The Moto X was the rebellious phone that sought to shake the old ways of thinking about Motorola and smartphones in general. The Moto G was the global device meant to bring the same ideas at a cheaper pricepoint. In that lineage, the Moto E might be seen as the emerging phone. It's even cheaper than the others and available at a bottom-barrel price tag. What matters most is that despite that tag, it's better than one might expect.

The Moto E doesn't have very impressive specifications if you're coming from the realm of Samsung Galaxy or Apple iPhone products, but the featurephone buyers that this device targets are in for a world of difference. I've been toying with the device for the past three hours and have been pleasantly surprised to see that it's more powerful than it looks. The dual-core Snapdragon 200 processor can run Riptide GP 2 and Runbot, though the single-core Adreno GPU makes the latter look very pixelated. The former is obviously not as impressive as it is on other devices, but it's clear and smooth enough to get me through a few races. The snappiest that other recent Motorola phones have had are not present here, but again, you have to compare it to what else is at this price point. Early impressions are more favorable when you consider that this is a lot better than what someone would for a $129 phone elsewhere.

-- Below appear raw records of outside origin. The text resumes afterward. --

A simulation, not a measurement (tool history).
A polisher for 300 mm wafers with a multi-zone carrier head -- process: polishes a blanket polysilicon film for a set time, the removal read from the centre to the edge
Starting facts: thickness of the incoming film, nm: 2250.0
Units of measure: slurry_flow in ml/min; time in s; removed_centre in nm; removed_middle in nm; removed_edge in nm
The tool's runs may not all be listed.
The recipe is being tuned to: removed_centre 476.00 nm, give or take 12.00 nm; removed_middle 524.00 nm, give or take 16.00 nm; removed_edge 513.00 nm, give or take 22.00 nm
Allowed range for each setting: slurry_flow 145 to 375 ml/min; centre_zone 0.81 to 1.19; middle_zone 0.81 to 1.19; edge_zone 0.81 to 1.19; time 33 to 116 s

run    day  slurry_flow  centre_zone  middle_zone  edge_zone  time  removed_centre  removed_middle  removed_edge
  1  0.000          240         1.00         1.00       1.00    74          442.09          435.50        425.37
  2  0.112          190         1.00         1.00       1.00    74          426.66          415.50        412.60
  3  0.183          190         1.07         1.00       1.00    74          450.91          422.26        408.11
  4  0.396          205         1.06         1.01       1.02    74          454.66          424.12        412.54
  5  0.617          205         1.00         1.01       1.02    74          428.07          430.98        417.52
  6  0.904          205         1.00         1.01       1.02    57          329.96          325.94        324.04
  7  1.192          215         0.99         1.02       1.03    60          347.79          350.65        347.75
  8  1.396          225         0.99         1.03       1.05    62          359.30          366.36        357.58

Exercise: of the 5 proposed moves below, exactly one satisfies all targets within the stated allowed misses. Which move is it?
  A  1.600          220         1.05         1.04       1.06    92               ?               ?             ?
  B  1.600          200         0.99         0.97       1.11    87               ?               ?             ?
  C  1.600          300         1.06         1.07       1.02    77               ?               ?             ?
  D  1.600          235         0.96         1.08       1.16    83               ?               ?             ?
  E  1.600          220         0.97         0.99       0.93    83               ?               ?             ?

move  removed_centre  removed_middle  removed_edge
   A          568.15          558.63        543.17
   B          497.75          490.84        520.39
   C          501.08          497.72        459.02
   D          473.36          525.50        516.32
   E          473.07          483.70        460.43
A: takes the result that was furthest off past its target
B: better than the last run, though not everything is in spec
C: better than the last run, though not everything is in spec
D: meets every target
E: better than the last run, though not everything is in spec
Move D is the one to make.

The exterior of the device is where someone will probably be a let down. While even the Moto G had a plastic texture, it felt a little smoother and better to touch than the rigid feel of the Moto E. It's also a little thicker than I would have expected but still compact because it is neither tall nor wide. It does attract smudges fairly easily as the white model has already managed to get dirty in the short time it took me to get from New York City to New Jersey. The black model is preferable because aside from looking more pristine, there's less of a stark contrast with the sensors and speakers. On the plus side, you can remove the back plate and replace it with colors of your choice. The 1,980 mAh battery is not removable, but taking off the back cover grants access to a SIM card and 32GB microSD slot.

For a phone that's not trying to be more than it's supposed to, the Moto E seems like it could be a good transitional device for people looking to do more with their phone without having to pay so much more. There are some obvious sacrifices to be made, but this looks to be the ideal starter-phone. I'll have to spend more time without it before I can say that for sure.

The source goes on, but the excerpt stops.